Ask Envoy and only Envoy and its always over 300. The only thing that I won't ask about speeds when Envoy is number 2 departing is an L-1011. Its the only civilian aircraft I've worked that will no doubt out run their CRJ's in the climb. Does anyone know why they're the outlier?
All discussions aside. I was not aware eagle was the only CRJ-700 operator that climbed out at over 300kts. That's just the way the capts flew.
As to why, you'll probably have to go back to the initial cadre CRJ pilots at Eagle when eagle first got them. They were all senior, waiting for their turn to flow to AA when it came to a halt after 9/11. These guys were pretty nonstandard and pretty much flew barber pole everywhere - from their turboprop habits flying jetstreams, metros, whatever eagle flew at the time when they were the separate airlines. They flew the crj the same way.
So there is a lot of pilots left who flew with these guys that still fly fast (300+) but not right at the barber pole-1.
Now that the senior group of pilots are gone over to be AA's problem, the capts left there now flying are more conventional and standard
As far as I know most folks fly 250 to 10k, 2.5 nose up pitch to the low 20's and accept the resulting climb rate and airspeed whatever it ends up being. We' werent targeting a specific airspeed other than over 300 in the climb in the mid-to high- teens.
Switchover to .79 climb. cruise power set on the cyan donuts which results in .83 cruise everywhere.
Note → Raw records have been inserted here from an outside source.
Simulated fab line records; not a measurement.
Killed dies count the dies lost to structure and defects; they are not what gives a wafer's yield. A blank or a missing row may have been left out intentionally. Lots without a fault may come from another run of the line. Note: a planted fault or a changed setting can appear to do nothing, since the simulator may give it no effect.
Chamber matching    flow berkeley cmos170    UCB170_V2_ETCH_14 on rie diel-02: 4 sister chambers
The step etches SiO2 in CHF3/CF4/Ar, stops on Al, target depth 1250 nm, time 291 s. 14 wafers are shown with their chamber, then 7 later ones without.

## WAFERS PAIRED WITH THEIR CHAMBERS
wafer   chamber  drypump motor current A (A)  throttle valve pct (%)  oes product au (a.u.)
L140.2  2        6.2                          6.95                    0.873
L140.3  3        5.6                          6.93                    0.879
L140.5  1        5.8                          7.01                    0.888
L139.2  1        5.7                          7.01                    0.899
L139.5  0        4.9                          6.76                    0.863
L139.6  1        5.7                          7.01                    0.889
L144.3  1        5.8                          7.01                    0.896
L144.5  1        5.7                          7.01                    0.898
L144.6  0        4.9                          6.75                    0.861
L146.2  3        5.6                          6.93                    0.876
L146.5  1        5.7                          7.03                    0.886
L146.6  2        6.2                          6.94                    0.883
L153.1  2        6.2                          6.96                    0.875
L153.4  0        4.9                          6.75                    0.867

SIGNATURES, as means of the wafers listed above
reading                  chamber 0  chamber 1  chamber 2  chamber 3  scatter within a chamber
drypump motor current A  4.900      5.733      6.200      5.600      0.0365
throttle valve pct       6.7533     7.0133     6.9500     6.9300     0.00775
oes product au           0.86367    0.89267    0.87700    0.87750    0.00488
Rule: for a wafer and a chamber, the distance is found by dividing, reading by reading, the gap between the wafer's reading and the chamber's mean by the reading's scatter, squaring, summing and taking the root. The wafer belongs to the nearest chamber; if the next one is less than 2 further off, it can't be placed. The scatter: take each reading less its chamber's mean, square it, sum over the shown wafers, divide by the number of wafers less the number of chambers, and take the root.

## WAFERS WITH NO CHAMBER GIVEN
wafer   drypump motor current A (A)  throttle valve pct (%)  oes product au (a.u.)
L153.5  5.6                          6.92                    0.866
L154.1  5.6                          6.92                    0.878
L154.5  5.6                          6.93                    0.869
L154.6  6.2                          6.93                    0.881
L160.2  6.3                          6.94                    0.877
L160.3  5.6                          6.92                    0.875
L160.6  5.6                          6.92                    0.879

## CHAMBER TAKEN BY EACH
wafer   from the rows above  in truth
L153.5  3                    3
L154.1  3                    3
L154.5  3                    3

You'll probably also find eagle CRJs to be faster if they're #1 on approach. The modus operandi is 230kts to about 1800ft -2000ft AGL. then flaps 1, 8, 20 and gear to slow and the remaining flaps out on schedule as the aircraft slows to arrive at Vapp by 1000ft AGL
Apu on and two engine taxi on the ground. Anything to waste fuel.
Plus every captain has a fuel score on how much fuel they are saving by being fuel efficient. Every crj captain I have flown with at eagle was working on getting the worst score possible.